The Apache Web Server (commonly known as "Apache") is, by most measures, the leading server on the Web today. For ten years it has been the unrivaled and unchallenged market leader, with approximately 70 percent of all websites running Apache. It is backed by a vibrant and active development community that operates under the umbrella of the Apache Software Foundation (ASF), and it is supported by a wide range of people and organizations, ranging from giants such as IBM down to individual consultants.
The key characteristics of Apache are its openness and diversity. The source code is completely open: Not only the current version, but also past versions and experimental development versions can be downloaded by anyone from apache.org. The development process is also open, with the exception of a few matters dealing with project management. Apache's diversity is a reflection of its user and developer communities: It is equally at home in an ultra-high-volume site that receives tens of thousands of hits per second, a complex and highly dynamic web application, a bridge to a separate application server, or a simple homepage host. The inclusion of developers from such diverse roles helps ensure that Apache continues to serve all of these widely differing environments successfully.

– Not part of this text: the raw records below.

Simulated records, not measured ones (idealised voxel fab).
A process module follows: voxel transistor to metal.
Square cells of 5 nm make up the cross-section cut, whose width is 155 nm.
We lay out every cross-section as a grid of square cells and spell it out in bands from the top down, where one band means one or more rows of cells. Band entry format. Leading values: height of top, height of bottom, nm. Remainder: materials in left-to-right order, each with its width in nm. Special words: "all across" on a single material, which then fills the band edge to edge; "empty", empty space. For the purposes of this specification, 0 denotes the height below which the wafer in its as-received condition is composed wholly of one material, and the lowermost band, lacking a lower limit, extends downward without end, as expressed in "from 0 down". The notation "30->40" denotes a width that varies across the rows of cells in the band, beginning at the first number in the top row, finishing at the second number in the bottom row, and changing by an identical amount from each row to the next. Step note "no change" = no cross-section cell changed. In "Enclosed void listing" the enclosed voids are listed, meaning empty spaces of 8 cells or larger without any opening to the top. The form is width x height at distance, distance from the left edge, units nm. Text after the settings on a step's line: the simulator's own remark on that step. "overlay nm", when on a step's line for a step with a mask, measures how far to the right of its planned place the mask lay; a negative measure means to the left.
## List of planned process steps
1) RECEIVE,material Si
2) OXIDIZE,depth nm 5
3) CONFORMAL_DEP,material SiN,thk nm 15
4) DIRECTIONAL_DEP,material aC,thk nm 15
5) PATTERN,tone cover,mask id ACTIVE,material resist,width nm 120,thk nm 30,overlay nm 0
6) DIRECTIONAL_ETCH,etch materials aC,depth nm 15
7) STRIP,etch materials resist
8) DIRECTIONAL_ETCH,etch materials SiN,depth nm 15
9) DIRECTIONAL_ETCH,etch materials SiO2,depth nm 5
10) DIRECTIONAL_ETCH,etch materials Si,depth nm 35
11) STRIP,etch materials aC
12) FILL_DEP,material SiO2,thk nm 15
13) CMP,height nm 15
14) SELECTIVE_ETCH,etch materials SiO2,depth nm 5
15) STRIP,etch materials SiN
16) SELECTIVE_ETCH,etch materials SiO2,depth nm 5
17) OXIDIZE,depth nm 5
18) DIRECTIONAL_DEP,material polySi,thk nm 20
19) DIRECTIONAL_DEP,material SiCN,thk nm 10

Yet that doesn't mean Apache follows a one-size-fits-all approach. Its highly modular architecture is built on a small core, which enables every user to tailor it to meet his or her own specific needs. Apache serves equally well as a stand-alone webserver or a component in some other system. Most importantly, it is a highly flexible and extensible applications platform.
Audience and Readership
This book is intended for software developers who are working with the Apache Web Server. It is the first such book published since March 1999, and the first and (to date) only developer book that is relevant to Apache 2.
The book's primary purpose is to serve as an in-depth textbook for module developers working with Apache. The narrative and examples deal with development in C, and a working knowledge of C is assumed. However, the Apache architecture and API are shared by major scripting environments such as mod_perl and mod_python, as well as C. With the exception of Chapter 3 (on the Apache Portable Runtime), much of this book should also be relevant to developers working with scripting languages at any level more advanced than standard CGI. The current Apache release—version 2.2—is the primary focus of this book. Version 2.2.0 was released in December 2005 and, given Apache's development cycle, is likely to remain current for some time (the previous stable version 2.0 was released in April 2002). This book is also very relevant to developers who are still working with version 2.0 (the architecture and API are substantially the same across all 2.x versions), and is expected to remain valid for the foreseeable future.
Organization and Scope
This book comprises twelve chapters and three appendixes.
The first chapter is a nontechnical overview that sets the scene and introduces the social, cultural, and legal background of Apache. It is followed by an extended technical introduction and overview that is spread over the next three chapters. Chapter 2 is a technical overview of the Apache architecture and API. Chapter 3 introduces the Apache Portable Runtime (APR), a semi-autonomous library that is used throughout Apache and relieves the programmer of many of the traditional burdens of C programming. Chapter 4 discusses general programming techniques appropriate to working with Apache, to ensure that your modules work well across different platforms and environments, remain secure, and don't present difficulties to systems administrators.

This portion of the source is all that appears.